Uprooted from home base for almost five years (I was in the US for school, then work), I came back to everything new. Tony and I got married within the month, and took residence in Manila.
A totally different world! I had a new surname, a new home in a city, new neighbors, a new roommate, and new responsibilities.
My new husband envisioned me to be a full-time housewife, waiting for him to come home from work, with the house all tidied up, and the food warmed.
I was a miscast.
Seeing me so bored after two months, he suggested applying for a teaching job. So I sent out a dozen resumes to different schools. Not one replied.
On our 5th month, I was a certified kitchen fiasco. Housework refrigerated my brain.
So then he had this brilliant idea, "You love to write, right?"
"Write!"
He said he’d recommend me to Lyle Little, the American CEO of then the largest ad agency in the world. Grace, I said silently.
Lyle made me go through a battery of tests, after which I was hired. More grace.
I had no idea what the job entailed, except that it had something to do with writing.
On my first day, my boss asked me to write a five-minute story about a fertilizer. After poring over piles of references, I had a story.
"Excellent!” my boss said. “Now, prune it down to two minutes without losing your creativity and the information.”
"You're kidding me!" I laughed.
"Nope, that's copy writing," he grinned.
After another hour, I had my magnum opus. Why, I actually enjoyed the exercise!
"Excellent!" my boss said it again. "Now, chop it down further into a 30-second radio commercial."

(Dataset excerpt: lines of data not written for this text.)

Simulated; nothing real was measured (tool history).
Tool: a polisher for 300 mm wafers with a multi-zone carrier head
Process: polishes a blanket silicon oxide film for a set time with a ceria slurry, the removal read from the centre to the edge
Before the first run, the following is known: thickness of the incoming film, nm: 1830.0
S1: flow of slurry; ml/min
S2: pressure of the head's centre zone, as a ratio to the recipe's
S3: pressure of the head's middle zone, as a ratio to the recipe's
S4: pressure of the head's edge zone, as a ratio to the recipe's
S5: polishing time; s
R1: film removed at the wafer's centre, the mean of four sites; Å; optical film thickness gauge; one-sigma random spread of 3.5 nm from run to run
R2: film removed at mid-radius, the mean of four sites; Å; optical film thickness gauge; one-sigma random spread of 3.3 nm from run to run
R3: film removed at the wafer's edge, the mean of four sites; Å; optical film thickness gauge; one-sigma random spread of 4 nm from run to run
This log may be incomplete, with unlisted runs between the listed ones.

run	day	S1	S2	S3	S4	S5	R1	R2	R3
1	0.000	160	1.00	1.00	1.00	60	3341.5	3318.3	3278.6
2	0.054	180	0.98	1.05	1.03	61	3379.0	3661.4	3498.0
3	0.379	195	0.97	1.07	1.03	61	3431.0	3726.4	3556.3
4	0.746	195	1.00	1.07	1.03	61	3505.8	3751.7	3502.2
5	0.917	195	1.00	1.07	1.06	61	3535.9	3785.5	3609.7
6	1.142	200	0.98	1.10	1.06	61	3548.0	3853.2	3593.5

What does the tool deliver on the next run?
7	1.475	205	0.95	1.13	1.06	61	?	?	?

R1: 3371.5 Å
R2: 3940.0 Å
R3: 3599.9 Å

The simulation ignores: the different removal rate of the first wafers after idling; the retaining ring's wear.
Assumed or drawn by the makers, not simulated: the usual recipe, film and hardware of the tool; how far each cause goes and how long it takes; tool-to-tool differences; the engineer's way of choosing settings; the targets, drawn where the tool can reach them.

"Thirty seconds?!" I screeched, thinking it was mission impossible. But I was excited to try it.
"Excellent!" he said for the third time.
On day one, I got my job description down pat.
Albert Einstein was right when he said, "If you can't explain it simply, you don't understand it well enough."
That, in essence, was my first lesson in advertising.
Then, after leaving advertising, that was my first rule in writing books about grace.